Does a divorce decree of a foreign court hold good in India?
In any such case, the question of Private International Law becomes pretty evident, where a person may be considered a divorcee in the foreign country, however, the Indian courts do not recognize this decision on the grounds that it is out of the jurisdiction of the foreign court. Thus, the individual may get married again in the other country, but in India, he may be held liable for bigamy. A court in the USA, for example, does have the authority to determine the marital status of the spouse who is a citizen of USA, even though it may not apply to the other non-citizen spouse.
As per the General Principle of Law (Section 13 of Code of Civil Procedure), a foreign decree is conclusive in India on the basis of Res Judicata- that is when a matter has been adjudicated by the court, it should not be agitated again and again- to save judicial time and expense. Therefore, a foreign divorce should be valid in India.
But in exceptional circumstances, such a decree would be invalid in India and some of these circumstances are as follows:
- When it is granted by a court that does not have jurisdiction under the Indian Law (those courts where marriage was solemnized, where both parties last resided as husband and wife, or where the party that has not filed for divorce applies resides, would have jurisdiction)
- When one party’s submissions are not taken into account, and an ex-parte decision is given, if the petitioner can prove that the other party deliberately evaded proceedings, such a decision will be valid and binding on Indian courts.
- When the foreign court grants a divorce on a ground that is not recognized in India such as ‘irreconcilable differences/irretrievable breakdown of marriage’, it is not a valid divorce in India.
- If both parties are not given the right to be heard in court, it will be violative of the principles of natural justice, and such a decree is invalid in India.
- If the decree is obtained from fraud or misrepresentation of facts, it is not valid in India.

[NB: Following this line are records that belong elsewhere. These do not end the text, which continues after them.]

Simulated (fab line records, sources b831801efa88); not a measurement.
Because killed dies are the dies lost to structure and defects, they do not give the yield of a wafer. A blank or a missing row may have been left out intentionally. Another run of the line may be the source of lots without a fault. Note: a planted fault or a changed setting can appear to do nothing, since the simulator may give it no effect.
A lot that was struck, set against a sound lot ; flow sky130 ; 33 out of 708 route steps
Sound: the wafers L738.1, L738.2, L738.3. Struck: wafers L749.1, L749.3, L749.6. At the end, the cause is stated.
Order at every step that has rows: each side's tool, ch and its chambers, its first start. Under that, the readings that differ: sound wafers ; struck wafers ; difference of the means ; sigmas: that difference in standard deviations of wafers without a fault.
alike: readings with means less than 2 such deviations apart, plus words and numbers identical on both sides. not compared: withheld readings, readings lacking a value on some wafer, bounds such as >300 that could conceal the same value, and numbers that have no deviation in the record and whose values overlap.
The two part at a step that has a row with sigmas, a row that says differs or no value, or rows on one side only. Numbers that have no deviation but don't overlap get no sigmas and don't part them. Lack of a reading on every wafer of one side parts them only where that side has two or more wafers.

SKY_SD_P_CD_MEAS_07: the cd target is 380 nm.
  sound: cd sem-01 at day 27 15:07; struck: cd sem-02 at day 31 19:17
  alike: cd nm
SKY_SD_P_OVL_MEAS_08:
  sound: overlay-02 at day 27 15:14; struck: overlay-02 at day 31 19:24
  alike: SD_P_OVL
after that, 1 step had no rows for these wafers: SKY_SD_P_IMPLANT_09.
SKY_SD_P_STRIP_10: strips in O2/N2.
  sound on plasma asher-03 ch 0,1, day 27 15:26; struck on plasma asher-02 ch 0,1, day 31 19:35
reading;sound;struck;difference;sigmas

Therefore, any party may file for a divorce in a foreign country, however, it is the circumstances of the case that will decide whether the decree of the foreign court will be binding on Indian Courts or not. Nowadays, many people have made a mockery of this pious relationship, where it is mostly the woman who faces most grievances. Thus, the Supreme Court in the case of “Neeraja Sharaph vs. Jayant V. Saraph”, emphasised safeguards for such women, and suggested that no marriage between an NRI and an Indian woman that has taken place in India should be annulled by a foreign court etc. However, the implementation of such provisions is still a far-fetched dream for us.